New Century's collapse is not a surprise. It's the system's logic working.
When risk is removed from those who create it, it doesn't disappear. It accumulates where nobody wants to look.
March 15, 2007
New Century's collapse is not a surprise. It's the system's logic working.
When risk is removed from those who create it, it doesn't disappear. It accumulates where nobody wants to look.
New Century Financial filed for bankruptcy this week. It's the largest originator of subprime mortgages in the United States. The market is reacting as if this is an isolated event — a player with bad practices that found the natural outcome of its bad decisions. It isn't. It's the first visible point of a structure that distributes risk in ways that make invisible who carries it.
The subprime mortgage origination and distribution model works like this: a bank or finance company originates a high-risk loan, packages it with others in securitized instruments and sells it to institutional investors. Whoever originated doesn't keep the risk. Whoever bought the instrument has exposure to the loan pool, but no visibility into the individual quality of each one. The result is that the incentive for the originator isn't to qualify borrowers well — it's to originate maximum volume before selling. When incentive and risk are in different places, the system produces exactly what's happening now.

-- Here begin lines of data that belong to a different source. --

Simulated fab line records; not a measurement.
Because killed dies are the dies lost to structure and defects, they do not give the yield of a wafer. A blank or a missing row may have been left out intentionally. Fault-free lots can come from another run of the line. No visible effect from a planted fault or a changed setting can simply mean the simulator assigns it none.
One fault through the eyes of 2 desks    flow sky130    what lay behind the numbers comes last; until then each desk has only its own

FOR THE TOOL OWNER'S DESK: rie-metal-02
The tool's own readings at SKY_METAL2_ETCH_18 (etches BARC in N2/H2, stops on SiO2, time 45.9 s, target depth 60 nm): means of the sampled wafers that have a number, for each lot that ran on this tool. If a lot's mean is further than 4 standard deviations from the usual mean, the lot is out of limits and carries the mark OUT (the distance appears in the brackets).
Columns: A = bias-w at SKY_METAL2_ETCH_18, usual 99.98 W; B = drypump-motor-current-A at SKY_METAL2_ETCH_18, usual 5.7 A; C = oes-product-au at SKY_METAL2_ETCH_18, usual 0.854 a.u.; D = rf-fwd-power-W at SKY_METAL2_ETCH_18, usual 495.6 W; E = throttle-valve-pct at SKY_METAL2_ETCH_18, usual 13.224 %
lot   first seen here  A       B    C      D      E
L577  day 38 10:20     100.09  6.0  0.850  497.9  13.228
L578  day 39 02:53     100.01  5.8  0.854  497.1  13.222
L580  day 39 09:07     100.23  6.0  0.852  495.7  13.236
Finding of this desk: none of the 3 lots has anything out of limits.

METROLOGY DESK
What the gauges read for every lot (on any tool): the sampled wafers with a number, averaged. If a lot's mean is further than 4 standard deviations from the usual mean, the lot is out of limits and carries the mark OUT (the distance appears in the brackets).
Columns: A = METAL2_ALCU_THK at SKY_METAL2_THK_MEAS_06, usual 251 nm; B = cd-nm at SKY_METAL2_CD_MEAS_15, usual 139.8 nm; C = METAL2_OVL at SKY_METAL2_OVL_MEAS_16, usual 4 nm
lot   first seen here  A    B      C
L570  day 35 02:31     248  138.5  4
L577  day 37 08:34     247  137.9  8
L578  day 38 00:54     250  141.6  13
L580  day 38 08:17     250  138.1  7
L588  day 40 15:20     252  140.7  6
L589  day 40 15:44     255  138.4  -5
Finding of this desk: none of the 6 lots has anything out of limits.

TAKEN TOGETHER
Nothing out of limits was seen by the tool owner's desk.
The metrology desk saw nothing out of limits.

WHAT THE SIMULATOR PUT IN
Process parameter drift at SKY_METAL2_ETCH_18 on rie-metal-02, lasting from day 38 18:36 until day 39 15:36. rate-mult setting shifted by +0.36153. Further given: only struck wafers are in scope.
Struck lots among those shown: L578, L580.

What happens next depends on how much of this risk is distributed in instruments the market still believes are safe. Subprime mortgage CDOs are in the portfolios of pension funds, European banks and sovereign funds that probably don't know the risk they bought is greater than the ratings indicate. The problem with opaquely distributed risk is that when it starts to manifest, nobody knows where it is. And the contagion mechanism isn't the credit directly — it's the uncertainty about who has what.